The Trojan Women also reads as an elegy to the self. But in MacEwen’s case, she chooses, rather than the epic scale of love, a different colossal disruption, another aftermath of flame
– the Trojan War.
Euripides’ 415 B.C. tragedy is the perfect flint for MacEwen’s intellectual assiduity, the compulsive dark of her investigations, and the sly wink of her humour. It flickers with hilarity. It punishes with ugliness. Above all, it is the too familiar story of human failure.
The play takes place in the ruins of Troy. The war has ravaged the once great walled city. The last stones standing threaten to collapse. The men have been killed. The women have been left to the excruciating task of bearing witness. Once regal and gowned, they are now defeated, widowed and caught between the lunacy of belief and the lunacy of disbelief. Exasperated, they ask: How can I call upon the gods these days? How can I pray?

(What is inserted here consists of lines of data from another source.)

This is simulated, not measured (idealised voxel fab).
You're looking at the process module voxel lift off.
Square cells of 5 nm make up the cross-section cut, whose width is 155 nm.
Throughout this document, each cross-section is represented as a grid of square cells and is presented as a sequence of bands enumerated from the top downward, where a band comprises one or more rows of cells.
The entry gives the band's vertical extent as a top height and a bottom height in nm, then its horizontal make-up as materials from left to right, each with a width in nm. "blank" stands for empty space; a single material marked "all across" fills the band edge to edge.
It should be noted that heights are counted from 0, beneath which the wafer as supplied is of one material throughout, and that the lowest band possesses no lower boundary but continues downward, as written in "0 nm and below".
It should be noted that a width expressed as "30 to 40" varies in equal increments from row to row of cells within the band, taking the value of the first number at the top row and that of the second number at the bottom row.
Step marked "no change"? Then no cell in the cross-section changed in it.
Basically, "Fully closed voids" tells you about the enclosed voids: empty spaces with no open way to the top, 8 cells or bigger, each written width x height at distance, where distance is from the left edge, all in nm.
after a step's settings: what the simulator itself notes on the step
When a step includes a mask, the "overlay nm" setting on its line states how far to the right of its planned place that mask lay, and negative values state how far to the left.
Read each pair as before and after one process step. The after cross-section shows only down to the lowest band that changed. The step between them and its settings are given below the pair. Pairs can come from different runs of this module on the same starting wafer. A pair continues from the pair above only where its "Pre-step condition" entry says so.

Enemy Greeks wait in their docked ships. There, they choose and buy wives from those Trojan women that remain: Hecuba, the disgraced Queen of Troy, crippled by her interesting arthritis
; her virgin daughter, Cassandra; Andromache, widow of Hector; and of course, that renowned harlot,
Helen.
When I think of adaptation, I think of evolutionary intelligence: The thickening coats of animals, the sharpening of claws, the precision of camouflage – how the animal achieves currency in its conditions. MacEwen’s The Trojan Women performs this same feat. Her take on Euripides’ tragedy is equal parts indictment and mischief. She invokes Roosevelt, Hamlet and the good guys
of westerns. By parading our most famed phrases about war, she reminds us Troy is the same war forever, fought over and over.
Given the prescience and contemporariness of MacEwen’s adaptation, it is no wonder it has been staged across Canada by university and commercial theatre troupes, as well as performed internationally in the United States, and more broadly, South Africa and the drama’s place of origin, Greece. MacEwen unpins The Trojan Women from time. In dragging it through the centuries, she plays messenger. She tells us we are still somnambulists. History is an act of idiot repetition. We are complicit in its witless construction. Her message: we are each one of us an arbiter of war. Her message is one that continues to cross borders – into libraries, classrooms and theatres around the world.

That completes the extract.